She was expelled for a semester for hitting back a White boy who had pelted her with a sling shot rock.

The sheriff held my sister, a high school teenager, in the county jail overnight. The boy was not punished.

Life in the Bracy family was strained at the time, then it got worse. I was trying to adjust to daily taunts from students, teachers who ignored my raised hand and skipped over me in class.

My father was dealing with a hostile White land owner, who was making threats based on the smallest of things and actively trying to block the school bus from coming across his property to pick us up.

My mother was frantically trying to talk to anybody she could to get my sister back in school.

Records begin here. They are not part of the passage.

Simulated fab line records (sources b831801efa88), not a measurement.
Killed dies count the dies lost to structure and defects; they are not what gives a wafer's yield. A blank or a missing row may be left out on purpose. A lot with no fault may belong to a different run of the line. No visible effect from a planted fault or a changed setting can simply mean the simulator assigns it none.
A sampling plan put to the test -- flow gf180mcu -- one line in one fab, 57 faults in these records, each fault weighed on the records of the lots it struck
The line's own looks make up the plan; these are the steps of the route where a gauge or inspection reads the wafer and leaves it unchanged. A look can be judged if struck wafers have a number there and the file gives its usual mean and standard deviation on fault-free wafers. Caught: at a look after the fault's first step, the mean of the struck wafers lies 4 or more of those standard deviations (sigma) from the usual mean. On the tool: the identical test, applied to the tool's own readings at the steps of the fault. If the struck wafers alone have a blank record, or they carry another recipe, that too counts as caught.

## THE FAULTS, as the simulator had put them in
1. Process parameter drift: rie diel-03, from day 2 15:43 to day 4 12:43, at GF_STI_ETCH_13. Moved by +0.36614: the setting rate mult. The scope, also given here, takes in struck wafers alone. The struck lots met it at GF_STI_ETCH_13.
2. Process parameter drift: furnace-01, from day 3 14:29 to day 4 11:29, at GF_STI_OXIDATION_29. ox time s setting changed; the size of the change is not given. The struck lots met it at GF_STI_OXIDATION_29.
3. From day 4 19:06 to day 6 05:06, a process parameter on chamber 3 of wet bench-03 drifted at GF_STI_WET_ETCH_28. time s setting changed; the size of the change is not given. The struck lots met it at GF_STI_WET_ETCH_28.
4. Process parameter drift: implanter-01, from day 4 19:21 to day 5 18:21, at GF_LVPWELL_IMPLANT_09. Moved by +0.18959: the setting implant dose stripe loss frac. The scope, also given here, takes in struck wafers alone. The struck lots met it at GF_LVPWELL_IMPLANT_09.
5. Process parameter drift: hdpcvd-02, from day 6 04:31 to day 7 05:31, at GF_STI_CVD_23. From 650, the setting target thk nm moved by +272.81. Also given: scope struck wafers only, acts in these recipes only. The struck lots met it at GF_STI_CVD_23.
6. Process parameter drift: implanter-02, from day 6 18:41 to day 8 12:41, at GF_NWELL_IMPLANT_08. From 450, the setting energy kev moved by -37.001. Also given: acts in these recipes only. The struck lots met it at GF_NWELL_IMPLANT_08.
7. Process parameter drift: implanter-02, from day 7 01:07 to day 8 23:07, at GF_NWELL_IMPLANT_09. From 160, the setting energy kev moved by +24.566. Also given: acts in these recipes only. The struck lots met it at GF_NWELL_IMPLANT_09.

Four months later, with the help of lawyers from the U.S. Department of Justice, my sister returned to Wetumpka High. It was on the day prior to her return, our home was bombed.

Because our family was so large, we were scattered out in the homes of our uncle and three of our neighbors, wearing clothes that were given by many who did not know us, but wanted to help. We did not miss one day of school.

With the help of American Friends Service Committee’s (AFSC) Family Aid Fund, our family survived a year of make-shift living arrangements before returning to a normal home life.

It was through the staff of AFSC that we learned about the NAACP’s Legal Defense Fund. I received scholarships to attend Alabama Christian College and Auburn University, formerly all-White schools.

I remember the pride that Black teachers took in educating us children when schools were segregated.

Schools in the Black community had a deep sense of the importance of our education.

Certainly schools were horribly under-funded — we lacked books, learned in crumbling buildings and used leftover supplies from White students. And yet, even in this climate, our teachers and principals often showed great love for learning.

We believed that education was key to our development as human beings. Classroom walls were filled with images of Blacks who were a “credit to our race.”

Black history celebrations and assembly programs were opportunities for those personalities to be brought to life through dramatic presentations and performances by students.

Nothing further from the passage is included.